ARCHIVE: Clark Preparing PCC Students for Marketing and Retailing Success

WINTERVILLE – For 15 years, Hope V. Clark has been preparing Pitt Community College students for the fast-paced world of marketing and retailing. Thankfully for her, it’s a job that’s proven to be as gratifying as it has time-consuming.
Since joining PCC in 1990, Clark has been Program Coordinator of the college’s Business Administration: Marketing and Retailing Concentration. In that capacity, she has prepared a multitude of students for a variety of rewarding careers – one former student manages a party boat operation in Key West while another oversees a Burlington golf course.
Clark explains that her program is designed to produce graduates who can get the job done in a myriad of workplaces. “My former students are doing a lot of different things,” she said. “It’s wide open as to whatever they want to do.”
Next month, one of Clark’s former students – Brian Moffitt – will be featured in Career Focus. The educational magazine will be mailed to 62,000 Pitt County households and includes photos and details from a visit Clark recently made to Petty Enterprises, Inc., where the 1994 PCC graduate she once instructed is Vice President of Marketing.
“It’s been nice to watch Brian mature and to watch him reach the position he has attained in what I feel has been a short period of time,” Clark said. “I knew he would be a successful person because he was such a hard worker.”
The term ‘hard worker’ is one that could just as easily be applied to Clark. In fact, PCC’s division deans named her the college’s “Joseph E. Downing Award” winner for 2004. The esteemed recognition is given annually to a PCC instructor for teaching excellence.
“That was wonderful,” Clark said of her award. “It’s very nice to be recognized by your peers. It made me feel like I’m doing something right in helping students achieve their goals and that somebody recognized that.”
Utilizing hands-on activities (“I’m big on projects,” Clark says.) and classroom lectures, Clark emphasizes teamwork and good communication while striving to reach each of her students “regardless of their individual learning styles.” She teaches 10 of the courses (some through the Internet) needed for an associate’s degree, including Principles of Marketing, Retailing, Advertising and Sales Promotion, and Visual Merchandising.
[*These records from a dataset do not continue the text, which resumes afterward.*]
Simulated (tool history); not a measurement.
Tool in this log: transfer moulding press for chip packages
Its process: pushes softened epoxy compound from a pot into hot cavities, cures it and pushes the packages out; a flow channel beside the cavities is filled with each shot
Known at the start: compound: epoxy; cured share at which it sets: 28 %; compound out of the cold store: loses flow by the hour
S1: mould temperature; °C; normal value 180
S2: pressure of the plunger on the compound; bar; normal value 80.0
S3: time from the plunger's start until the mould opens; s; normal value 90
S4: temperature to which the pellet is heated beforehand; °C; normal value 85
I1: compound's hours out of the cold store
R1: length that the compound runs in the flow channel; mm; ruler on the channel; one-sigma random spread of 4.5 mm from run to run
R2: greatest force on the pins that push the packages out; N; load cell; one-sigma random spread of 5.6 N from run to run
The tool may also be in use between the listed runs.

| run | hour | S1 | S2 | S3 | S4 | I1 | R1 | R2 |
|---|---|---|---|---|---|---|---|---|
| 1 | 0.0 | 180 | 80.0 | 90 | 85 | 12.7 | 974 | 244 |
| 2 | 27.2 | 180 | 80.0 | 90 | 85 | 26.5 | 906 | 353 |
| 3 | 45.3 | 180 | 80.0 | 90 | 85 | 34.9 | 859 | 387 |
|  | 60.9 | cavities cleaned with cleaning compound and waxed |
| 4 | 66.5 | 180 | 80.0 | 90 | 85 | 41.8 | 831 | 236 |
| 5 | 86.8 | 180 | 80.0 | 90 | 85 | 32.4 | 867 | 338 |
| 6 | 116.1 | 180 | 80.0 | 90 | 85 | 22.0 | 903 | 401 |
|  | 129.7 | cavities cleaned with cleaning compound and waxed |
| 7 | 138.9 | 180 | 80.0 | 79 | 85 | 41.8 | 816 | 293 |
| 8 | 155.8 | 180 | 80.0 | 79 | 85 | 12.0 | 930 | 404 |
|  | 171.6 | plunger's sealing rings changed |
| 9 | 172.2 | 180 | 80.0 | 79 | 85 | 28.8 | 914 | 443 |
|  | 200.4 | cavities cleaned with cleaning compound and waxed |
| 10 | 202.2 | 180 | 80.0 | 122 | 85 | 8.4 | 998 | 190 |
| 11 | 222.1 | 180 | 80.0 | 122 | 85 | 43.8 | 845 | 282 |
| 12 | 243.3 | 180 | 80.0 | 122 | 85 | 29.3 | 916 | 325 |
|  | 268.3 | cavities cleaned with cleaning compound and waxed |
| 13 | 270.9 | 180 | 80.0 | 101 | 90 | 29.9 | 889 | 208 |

Away from the classroom, Clark is equally active at Pitt. She is a member of the PCC Foundation Board and, as such, participates in several fund-raising projects each year, including the Down East Boat Show, scholarship auction, and Holiday Show. “Everything the board does,” she says, “I am there.”
Clark is also PCC’s Delta Epsilon Chi advisor. The organization for students in Pitt’s Marketing and Retailing curriculum raises money each year for Toys for Tots and helps facilitate a pair of high school DECA events.
Without question, Clark’s slate is full, but she takes pleasure in her work and PCC. “I like working here; I enjoy it,” Clark said. “I like working with the students and seeing them realize their goals and knowing that I played at least a small part in it. It’s nice to have them call me (after they graduate) and say, ‘Thank you.'”
A Murfreesboro native, Clark has lived in Pitt County for more than 10 years. She and her husband, Bobby, live near Macclesfield.